Biden’s detailed presentation of Israel’s plan highlighted his growing impatience with the stalemate in negotiations to secure the hostages’ release. “Bibi is under enormous pressure on the hostages… and so he’s prepared to do about anything to get the hostages back,” Biden said, using Netanyahu’s nickname.

When asked if Netanyahu was “playing politics” with the Gaza war, Biden responded, “I don’t think so. He’s trying to work out a serious problem he has,” after a speech on immigration.

Tensions between Biden and Netanyahu have increased as the war drags on. The US has expressed frustration with some of Israel’s military tactics, which officials believe do not adequately protect civilians. White House National Security Council spokesman John Kirby downplayed Biden’s comments, stating, “I think the president was very clear in his answer on that, and we’ll let the prime minister speak to his own politics and to what his critics are saying.”

Biden said in the interview that it wasn’t clear whether Israel’s actions constituted war crimes, a charge made by the International Criminal Court, but acknowledged that Israel had engaged in “activity that is inappropriate.” He added that the situation in Gaza, where many innocent people have suffered and died, has been exacerbated by Hamas’s actions in Israel.

Inside the White House, many see Netanyahu’s reluctance to end the war as a reflection of his precarious political situation, which could worsen with investigations into potential intelligence failures before the October 7 attacks. Biden declined to directly blame Netanyahu for security lapses, saying, “I don’t know how any one person has that responsibility.”
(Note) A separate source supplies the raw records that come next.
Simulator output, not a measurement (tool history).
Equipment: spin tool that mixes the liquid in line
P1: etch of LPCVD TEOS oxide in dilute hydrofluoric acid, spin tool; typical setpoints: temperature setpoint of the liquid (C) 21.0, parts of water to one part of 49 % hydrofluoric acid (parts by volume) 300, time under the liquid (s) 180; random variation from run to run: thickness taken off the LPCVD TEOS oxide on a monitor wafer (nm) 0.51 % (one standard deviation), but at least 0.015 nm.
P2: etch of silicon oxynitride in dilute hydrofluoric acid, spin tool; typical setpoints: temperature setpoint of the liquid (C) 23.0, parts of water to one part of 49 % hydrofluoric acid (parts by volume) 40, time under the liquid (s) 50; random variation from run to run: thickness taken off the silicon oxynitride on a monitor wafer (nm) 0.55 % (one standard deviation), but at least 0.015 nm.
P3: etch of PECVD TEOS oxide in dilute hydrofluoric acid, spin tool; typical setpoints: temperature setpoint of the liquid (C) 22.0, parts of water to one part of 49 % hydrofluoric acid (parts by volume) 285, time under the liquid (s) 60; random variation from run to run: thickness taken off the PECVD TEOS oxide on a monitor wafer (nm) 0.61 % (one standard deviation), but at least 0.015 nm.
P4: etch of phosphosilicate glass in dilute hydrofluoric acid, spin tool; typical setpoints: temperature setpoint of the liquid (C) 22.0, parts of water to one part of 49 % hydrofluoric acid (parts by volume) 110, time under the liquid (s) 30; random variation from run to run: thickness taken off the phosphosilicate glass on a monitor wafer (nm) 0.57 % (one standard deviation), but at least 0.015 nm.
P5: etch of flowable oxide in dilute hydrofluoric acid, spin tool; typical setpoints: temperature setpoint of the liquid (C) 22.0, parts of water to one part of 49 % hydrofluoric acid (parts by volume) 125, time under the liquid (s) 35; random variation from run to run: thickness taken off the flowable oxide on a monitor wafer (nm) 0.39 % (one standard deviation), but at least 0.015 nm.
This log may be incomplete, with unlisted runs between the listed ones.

Biden’s main disagreement with Netanyahu lies in the latter’s refusal to plan for post-war Gaza and his opposition to a two-state solution. “My major disagreement with Netanyahu is, what happens after Gaza? There needs to be a transition to a two-state solution,” Biden said.

Kirby acknowledged past clashes between Biden and Netanyahu, particularly over the viability of a two-state solution, but affirmed, “we’re going to make sure that Israel has what it needs to continue to eliminate the threat by Hamas, and we’re going to continue to work with the prime minister and the war cabinet to try to get this proposal over the finish line.”